STEPHEN LEWIS looks at the bond of friendship and history uniting two cities on opposite sides of the Atlantic

COMPARED to the estimated $50-$100 billion cost of rebuilding a shattered New York - and of trying to rebuild the lives of families left bereaved by last week's terrorist atrocity - the £50,000 being raised by firefighters here in York and North Yorkshire is peanuts.

But to think of it in those terms is to entirely miss the point.

According to firefighter Jim Dawes, one of the men behind the collection, it is about far more than pounds and pennies. It is a hand of friendship and sympathy extended across the Atlantic to the bereaved families and colleagues of the men who died - and to the people of New York itself.

Jim says the most extraordinary and uplifting thing about the collection was the spontaneity and enthusiasm with which ordinary people responded - raising £21,000 in just four days.

"I feel proud," he says. "It's just been an amazing, spontaneous gesture from the citizens of York, a way of saying we are your friends.

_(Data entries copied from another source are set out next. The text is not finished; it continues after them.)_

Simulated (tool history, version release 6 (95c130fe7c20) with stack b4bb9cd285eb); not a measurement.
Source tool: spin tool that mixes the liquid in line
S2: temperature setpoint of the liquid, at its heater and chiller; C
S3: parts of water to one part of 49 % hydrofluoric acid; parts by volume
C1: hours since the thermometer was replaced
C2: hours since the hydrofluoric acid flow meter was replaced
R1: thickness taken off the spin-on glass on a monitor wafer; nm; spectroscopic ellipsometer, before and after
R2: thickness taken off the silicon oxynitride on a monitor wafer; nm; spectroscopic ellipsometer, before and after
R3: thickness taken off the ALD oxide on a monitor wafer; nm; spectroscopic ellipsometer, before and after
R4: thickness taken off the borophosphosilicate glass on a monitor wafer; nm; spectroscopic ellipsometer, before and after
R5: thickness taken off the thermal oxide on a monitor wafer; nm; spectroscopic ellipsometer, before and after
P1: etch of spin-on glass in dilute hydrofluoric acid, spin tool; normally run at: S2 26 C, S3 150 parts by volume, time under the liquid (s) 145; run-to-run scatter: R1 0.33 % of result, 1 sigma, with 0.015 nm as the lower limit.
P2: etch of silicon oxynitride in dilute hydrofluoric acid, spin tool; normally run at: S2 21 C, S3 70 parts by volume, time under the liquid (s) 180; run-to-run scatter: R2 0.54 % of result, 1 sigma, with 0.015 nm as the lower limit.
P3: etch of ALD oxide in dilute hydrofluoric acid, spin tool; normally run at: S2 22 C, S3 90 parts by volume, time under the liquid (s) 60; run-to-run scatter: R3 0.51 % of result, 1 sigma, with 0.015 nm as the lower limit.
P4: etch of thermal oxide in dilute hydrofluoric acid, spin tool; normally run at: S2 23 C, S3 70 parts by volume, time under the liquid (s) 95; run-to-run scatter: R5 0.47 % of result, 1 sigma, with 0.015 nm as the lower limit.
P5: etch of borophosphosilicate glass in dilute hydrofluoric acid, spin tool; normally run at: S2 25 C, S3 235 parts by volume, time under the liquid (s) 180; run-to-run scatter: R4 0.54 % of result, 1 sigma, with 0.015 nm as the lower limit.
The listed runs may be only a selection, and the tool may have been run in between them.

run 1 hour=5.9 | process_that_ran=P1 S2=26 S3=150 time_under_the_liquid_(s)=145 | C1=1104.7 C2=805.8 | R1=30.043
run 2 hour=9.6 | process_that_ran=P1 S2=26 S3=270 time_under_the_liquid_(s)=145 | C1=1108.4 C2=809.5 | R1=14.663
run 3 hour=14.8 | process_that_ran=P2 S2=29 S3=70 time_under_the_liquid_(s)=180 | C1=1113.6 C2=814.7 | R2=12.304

"We only had to get off the fire engine and we were like a magnet attracting people. They didn't need to ask, they knew what we were doing and what the money was for straight away.

"It was old ladies, it was little kids, it was everybody. Hob Moor School said they would make a cake for us, and when we got there, we were amazed at how many cakes had been made. It was a wonderful thing. It brought a lump to my throat."

In a week of extraordinary emotions and continuing shock, the spontaneous response to the firefighters' appeal has been the most concrete manifestation of the huge wave of support, sympathy and grief the people of York and North Yorkshire have felt for their cousins over in New York.

For Lord Mayor of York Councillor Irene Waudby, the most moving moment came not during the three minutes silence observed throughout the country on Friday morning, but at the service of remembrance at York Minster on Saturday.

Almost 2,000 worshippers - among them many Americans - packed the great cathedral that morning to pray for the victims and their families. But it was when the Bishop of Tennessee, Bertram Herlong, spoke that Coun Waudby found herself reduced to tears.

"I had kept myself under control until then," she says. "But when the bishop spoke about how New York had been his parish, and then we had the US national anthem at the end...."

The messages of condolence - whether at the Minster, at the Guildhall, or on the Evening Press' own thisisyork website - demonstrate just how strongly the ordinary people of York share the Lord Mayor's grief, shock and sympathy.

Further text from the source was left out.